Derek Prince - Losing Your Life Is Finding Your Life
This excerpt is from: How To Find Your Place
Now let’s turn to Ephesians 2:8-10, which was the passage that Ruth and I proclaimed. For by grace we have been saved through faith; and that not of ourselves, it is the gift of God... I understand that to mean we didn’t get the faith, God gave us the faith. He gave us the faith to be saved. I know when I was confronted with the gospel I realized two things. I couldn’t understand the gospel and I couldn’t believe it. I wanted to understand and I wanted to believe. But God brought me to a place where when I did understand and I did believe I realized God had given me the understanding, God had given me the faith. I had nothing to boast about. It didn’t proceed out of myself, it was given me by God’s grace. And then it says: We are God’s workmanship, created in Christ Jesus for good works, which God prepared beforehand, that we should walk in them.

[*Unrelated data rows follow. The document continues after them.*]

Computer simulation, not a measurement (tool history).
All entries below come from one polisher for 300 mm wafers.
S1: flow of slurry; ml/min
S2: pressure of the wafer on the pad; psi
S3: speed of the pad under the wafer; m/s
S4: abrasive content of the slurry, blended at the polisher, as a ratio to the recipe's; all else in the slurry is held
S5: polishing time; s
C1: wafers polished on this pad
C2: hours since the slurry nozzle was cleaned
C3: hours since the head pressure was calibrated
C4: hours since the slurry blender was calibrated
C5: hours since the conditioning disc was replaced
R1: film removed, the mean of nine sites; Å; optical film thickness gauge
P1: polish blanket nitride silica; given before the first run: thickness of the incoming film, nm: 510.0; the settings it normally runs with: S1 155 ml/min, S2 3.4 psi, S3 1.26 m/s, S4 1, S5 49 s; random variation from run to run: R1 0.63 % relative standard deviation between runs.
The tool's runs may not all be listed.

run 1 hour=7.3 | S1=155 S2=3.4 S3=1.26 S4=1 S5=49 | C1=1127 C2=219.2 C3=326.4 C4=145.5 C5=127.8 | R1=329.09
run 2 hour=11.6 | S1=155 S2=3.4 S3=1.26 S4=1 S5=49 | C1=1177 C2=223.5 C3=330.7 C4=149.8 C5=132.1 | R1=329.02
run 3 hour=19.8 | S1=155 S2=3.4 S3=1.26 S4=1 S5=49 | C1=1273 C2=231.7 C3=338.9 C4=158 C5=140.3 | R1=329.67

That’s a wonderful Scripture. It doesn’t fully come out in the English translation. The word that’s translated workmanship in Greek is poeima. And it’s the word from which we get the English word poem. So, we’re God’s poem. We’re not just something He manufactured but we’re His creative masterpiece, created in Christ Jesus. And then what really blesses me when I meditate on this is when God wanted to show the universe what He could create, to display His creative ability to the whole universe —and all of it had been created by Him— just to prove what He could do He went to the scrap heap for His material. And that’s where He found you and me, on the scrap heap. Is that right? At least I know where I was. And God said: You want to see what I can do with scrap material? This is going to be the crown of all my creative genius. It’s the church of Jesus Christ, the bride of Jesus Christ. That’s what we are. We’re His poem, we’re His creative masterpiece. And we’re created in Christ Jesus for good works which God prepared beforehand, that we should walk in them.
That brings out the same truth as 1 Timothy 1:9. We don’t have to decide what we’re going to do. We don’t have to fashion a career for ourselves. We have to find out what are the good works which God prepared beforehand for us to walk in. You see, I’ve seen Christian take two different courses. Some of them, they’re saved but they’re personally ambitious. They want to make something of themselves in this world. So they go about the ordinary way, they get education and so on. They work hard at it and they become something. But it probably isn’t what God intended them to be. And then there are other Christians who abandon themselves to God. They give up their personal ambitions. They say, God, make me what you want. I don’t want to boast but in a certain sense when I married my first wife and became father to those eight girls, I renounced a very promising university career.
The leader of my college told me that within a few years I’d get such and such positions. And really, I was set for success, if you know the British educational system before World War II. If you had become a fellow at King’s College, Cambridge at the age of 24, you had it made. And a lot of people, some of my friends, thought I was just throwing my life away to give all that up and just take responsibility for eight girls. Well, if I’d gone back to Cambridge and got the position that maybe I could have got, I would have had to retire at age 65, if not sooner, with a very minimal pension. Here I am, nearly 74, I’m not even thinking of retiring. I’m traveling the world; I’m doing the thing that I enjoy most. I am seeing lives continually changed.
Why should I give that up for the sake of some little career at a university? See what I’m saying? You’ve all heard, I’m sure, of David Livingstone, the missionary who really opened up Africa, who is a world famous name. He became a doctor but then went to Africa. His brother also became a doctor. So when David went to Africa his brother thought he was doing totally the wrong thing. The brother said, I don’t want that kind of life. I want to make a name for myself. Today in the British encyclopedia, Encyclopedia Britannica, David’s brother has one line stating he’s the brother of David Livingstone. David has sixteen paragraphs!
You see, in the long run it always pays to trust God. There’ll always be a step of faith. You’ll always have to give up something. Jesus said you have to give up your own life but if you lose your life you’ll find the life that God has for you, which is exciting, it’s challenging. I don’t for a moment suggest that you’ll have exactly the same kind of life that I had but you will have a life that will be rich and exciting and challenging. And when you come to the end of your life you won’t look back on many years that have produced nothing of permanent value, you’ll have fruit that will endure for eternity. So, bear in mind you are God’s workmanship, created for something special that He has for you to do. And you will never find full satisfaction until you discover that special something.